Make it possible to divide regular expressions into chunks

Regular expressions are often hard to read.

After reading an article about verbose regular expressions in Python, and how one could do something like this in ECMAScript, I realised that there is one really simple way how this could be done:

Simply concatenate multiple chunks, which are separated by whitespace, back into one. So /expr1/ /expre2/ is read and executed as /expr1expr2/.

This way it becomes much more readable and we can also easily add comments:

new RegExp(
	/expr1/ // comments on expr1
	/expr2/ // comments on expr2
	, 'i' )

AFAIK this shouldn't be to hard to do.

Doing this with syntax (two regex literals directly next to each other) is actually very difficult, due to the similarities with infix division operator. Actually, just parsing a single regex is difficult due to division operator.

There's a related regex feature called free spacing that would allow just this. It hasn't been discussed in a while, though. Last mention I can find is Allow spaces in curly brackets in RegularExpressions

2 Likes

Thanks for explaining.

I hoped it would be simple. If there is some code that recognizes a regex expression then it may not be to hard to repeat it until no expressions are found.

Free spacing looks like what Verbose Regular Expressions are in Python.

It's a pitty, but we can still do strings that can be broken up and converted to a regular expression.

@jridgewell What about something like @/multline regexp/flags or some variant thereof (using a symbol that's not a valid binary operator)?

1 Like

Just out of curiosity: how does parsing of a regex work?

I assumed (but this maybe naive thinking) that when a forward slash was found, it would just look for the next forward slash that wasn't escaped. And what's in between would then be regarded as a regex.

Except when the forward slash is part of a comment or a division operator. See the details in http://www.ecma-international.org/ecma-262/#sec-ecmascript-language-lexical-grammar:

There are no syntactic grammar contexts where both a leading division or division-assignment, and a leading RegularExpressionLiteral are permitted.

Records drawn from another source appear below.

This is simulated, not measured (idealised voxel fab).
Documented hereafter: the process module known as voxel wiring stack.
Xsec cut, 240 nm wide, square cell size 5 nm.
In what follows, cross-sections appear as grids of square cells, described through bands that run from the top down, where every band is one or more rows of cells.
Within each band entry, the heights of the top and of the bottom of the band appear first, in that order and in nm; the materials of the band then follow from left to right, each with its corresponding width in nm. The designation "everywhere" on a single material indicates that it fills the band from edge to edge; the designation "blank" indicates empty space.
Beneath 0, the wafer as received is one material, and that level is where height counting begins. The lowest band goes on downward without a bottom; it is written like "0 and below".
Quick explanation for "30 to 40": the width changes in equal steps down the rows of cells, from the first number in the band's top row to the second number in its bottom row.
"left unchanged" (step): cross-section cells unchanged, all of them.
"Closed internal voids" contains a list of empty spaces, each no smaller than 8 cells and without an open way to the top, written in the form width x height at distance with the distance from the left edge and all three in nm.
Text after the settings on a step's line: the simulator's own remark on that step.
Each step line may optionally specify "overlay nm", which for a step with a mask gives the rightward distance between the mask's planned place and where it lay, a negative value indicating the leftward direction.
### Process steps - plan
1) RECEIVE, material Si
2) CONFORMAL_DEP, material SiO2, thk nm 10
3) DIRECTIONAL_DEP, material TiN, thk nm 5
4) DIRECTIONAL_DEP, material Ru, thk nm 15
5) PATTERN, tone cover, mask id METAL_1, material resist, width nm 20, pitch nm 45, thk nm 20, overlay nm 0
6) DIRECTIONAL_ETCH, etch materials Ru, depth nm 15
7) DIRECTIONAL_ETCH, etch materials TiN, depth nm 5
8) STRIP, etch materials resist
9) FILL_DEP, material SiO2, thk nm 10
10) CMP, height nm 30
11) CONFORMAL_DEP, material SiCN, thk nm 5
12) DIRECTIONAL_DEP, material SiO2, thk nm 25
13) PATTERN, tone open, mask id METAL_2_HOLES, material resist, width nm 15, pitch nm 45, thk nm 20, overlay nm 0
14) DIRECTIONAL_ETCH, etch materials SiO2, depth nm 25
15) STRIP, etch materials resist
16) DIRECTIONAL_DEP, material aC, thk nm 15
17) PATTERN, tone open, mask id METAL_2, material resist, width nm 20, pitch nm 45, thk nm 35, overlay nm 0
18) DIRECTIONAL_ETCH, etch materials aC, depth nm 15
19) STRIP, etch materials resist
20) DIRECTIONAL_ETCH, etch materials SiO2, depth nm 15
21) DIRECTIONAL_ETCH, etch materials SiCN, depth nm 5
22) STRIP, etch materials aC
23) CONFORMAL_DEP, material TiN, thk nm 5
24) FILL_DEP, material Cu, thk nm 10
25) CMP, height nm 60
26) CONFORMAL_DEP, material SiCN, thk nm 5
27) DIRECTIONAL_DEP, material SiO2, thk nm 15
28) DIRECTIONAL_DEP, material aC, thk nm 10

Notice for example that the expression /a/ /b/g is already permitted by the current grammar, but has a /a/ regex literal that is divided by the variable b and then divided by the variable g.

1 Like

it would just look for the next forward slash that wasn't escaped

You'd also have to exclude forward slashes within character classes: /[/]/ is a legal regex. So it's a bit more complicated. But it's not that much more complicated; see the definition of RegularExpressionLiteral. (Note that there is a second, significantly more complicated grammar used to parse the literals once this simpler grammar has identified them.)

It's a two-step process:

  1. Consume a regexp token and save the inner source with its flags: https://www.ecma-international.org/ecma-262/#sec-literals-regular-expression-literals.
  2. Parse the inner regexp as per https://www.ecma-international.org/ecma-262/#sec-patterns.

In theory, you could merge these two steps, but in practice, it's rather complicated to do (you'd have to do a fair bit of math to tame it to something actually efficiently implementable) and, unless you're writing an engine with a built-in regexp runtime (none of the major engines do, BTW) or a regexp transpiler like regexpu, it's almost never worth the effort.